In theory the election of deputies to the National Convention in 1792 marked the beginning of political democracy in France. Virtually all male citizens were invited to the polls.
Yet only 10 percent of the potential electorate of 7 million actually voted; the rest abstained or were turned away from the polls by the watchdogs of the Jacobin clubs, ever on the alert against “counterrevolutionaries.”
The Convention was numerically dominated by the Center, or the Plain, but again, as in the Legislative Assembly, the Plain was politically irresolute, though now sympathetic to a republic. Many ties existed between the Gironde on the right and the Mountain (so named because its deputies sat high up in the meeting hall), who made up the left.
Gironde and Mountain united to declare France a republic on September 21, 1792. The Girondins wanted a breathing spell in revolutionary legislation; they also defended provincial interests against possible encroachments by Paris. The Gironde, therefore, favored a large measure of federalism—which in the revolutionary vocabulary meant decentralization and a national government limited by many checks and balances.
The details were set forth in a draft constitution completed early in 1793 by the marquis de Condorcet: The executive and the legislature would be independent of each other and separately elected; the results of elections would be adjusted according to proportional representation; laws would be submitted to a popular referendum; and voters could recall unworthy officials. But the leaders of the Mountain denounced federalism and advocated an all-powerful central government.
The chief spokesman for the Mountain was Maximilien Robespierre (1758-1794). This earnest young lawyer did not look like a revolutionary. He powdered his hair neatly and wore the knee breeches of the Old Regime. Yet Robespierre was a political extremist whose speeches were lay sermons couched in the language of a new faith. Apparently Robespierre was sure that he knew the general will, and that it demanded a Republic of Virtue. If the French would not act in a free and virtuous fashion voluntarily, then, as Rousseau had recommended, they should be “forced to be free.”
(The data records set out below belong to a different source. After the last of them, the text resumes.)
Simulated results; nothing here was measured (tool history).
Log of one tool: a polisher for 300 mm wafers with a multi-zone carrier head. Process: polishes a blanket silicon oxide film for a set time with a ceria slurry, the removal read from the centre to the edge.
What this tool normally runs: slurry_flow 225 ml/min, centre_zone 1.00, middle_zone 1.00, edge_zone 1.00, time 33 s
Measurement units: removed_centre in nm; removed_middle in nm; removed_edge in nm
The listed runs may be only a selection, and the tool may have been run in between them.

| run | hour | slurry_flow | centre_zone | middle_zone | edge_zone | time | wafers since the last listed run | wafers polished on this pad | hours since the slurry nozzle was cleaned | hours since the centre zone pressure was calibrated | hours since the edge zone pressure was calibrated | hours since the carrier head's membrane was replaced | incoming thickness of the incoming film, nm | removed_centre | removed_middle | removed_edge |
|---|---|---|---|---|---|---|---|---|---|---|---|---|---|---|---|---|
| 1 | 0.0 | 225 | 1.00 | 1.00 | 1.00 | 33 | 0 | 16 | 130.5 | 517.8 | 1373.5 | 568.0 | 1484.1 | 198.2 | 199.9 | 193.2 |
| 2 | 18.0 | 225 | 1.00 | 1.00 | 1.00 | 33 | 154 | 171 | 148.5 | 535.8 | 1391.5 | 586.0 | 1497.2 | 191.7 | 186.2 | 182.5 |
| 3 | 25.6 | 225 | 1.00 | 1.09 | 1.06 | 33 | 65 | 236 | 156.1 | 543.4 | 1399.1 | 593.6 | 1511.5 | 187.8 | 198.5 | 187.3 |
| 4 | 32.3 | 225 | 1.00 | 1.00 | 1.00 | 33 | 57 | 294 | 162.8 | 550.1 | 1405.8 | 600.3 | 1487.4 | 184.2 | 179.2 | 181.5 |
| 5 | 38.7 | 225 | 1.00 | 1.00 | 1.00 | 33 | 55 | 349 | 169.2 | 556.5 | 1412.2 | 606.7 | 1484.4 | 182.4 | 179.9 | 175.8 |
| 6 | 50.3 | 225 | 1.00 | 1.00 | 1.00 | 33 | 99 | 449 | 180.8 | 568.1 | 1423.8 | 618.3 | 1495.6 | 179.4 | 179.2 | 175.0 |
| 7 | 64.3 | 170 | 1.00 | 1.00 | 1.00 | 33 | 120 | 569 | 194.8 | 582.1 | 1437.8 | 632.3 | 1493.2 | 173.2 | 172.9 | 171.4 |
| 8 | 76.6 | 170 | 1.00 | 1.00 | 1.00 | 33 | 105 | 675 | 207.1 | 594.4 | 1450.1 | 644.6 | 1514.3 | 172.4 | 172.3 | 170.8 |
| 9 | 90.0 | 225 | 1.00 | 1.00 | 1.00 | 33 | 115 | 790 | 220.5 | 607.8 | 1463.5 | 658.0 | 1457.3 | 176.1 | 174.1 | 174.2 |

Robespierre and the Republic of Virtue triumphed. The Mountain won out over the Gironde in the Convention. The first step came when, after one hundred hours of continuous voting, the Convention declared the king, “Citizen Louis Capet,” guilty of treason, and by a narrow margin sentenced him to the guillotine without delay. Louis XVI died bravely on January 21, 1793.
In February the Convention rejected Condorcet’s draft constitution and declared war on Britain, Spain, and the Netherlands. France now faced a formidable coalition of opponents, including Austria and Prussia. In March the French army suffered a series of defeats in the Low Countries, and in April its Girondin commander deserted to the enemy.
Marat now loudly denounced many Girondists as traitors; the Girondin deputies countered by calling for the impeachment of Marat, who was brought before a special tribunal and triumphantly acquitted. In July, Marat was assassinated in his bath by Charlotte Corday, a young woman wielding a butcher’s knife who was convinced that she was a new Joan of Arc called to deliver France from Jacobin radicalism.
By then, however, the Girondins had been completely vanquished. In the face of unemployment, high prices, and shortages of food, soap, and other necessities, they had little to prescribe except more laissez faire. The sections, or wards, of Paris demanded price controls and food requisitioning; they also pressed for the expulsion of Girondins from the Jacobin clubs and the Convention.
Finally, on June 2, 1793, a vast crowd of armed sans- culottes from the sections, following the precedent of August 1792, invaded the hall and forced the arrest of twenty-nine Girondin deputies. Backed by these armed Parisians, the Mountain intimidated the Plain, and the Convention consigned the arrested Girondins to the guillotine. The Reign of Terror had begun.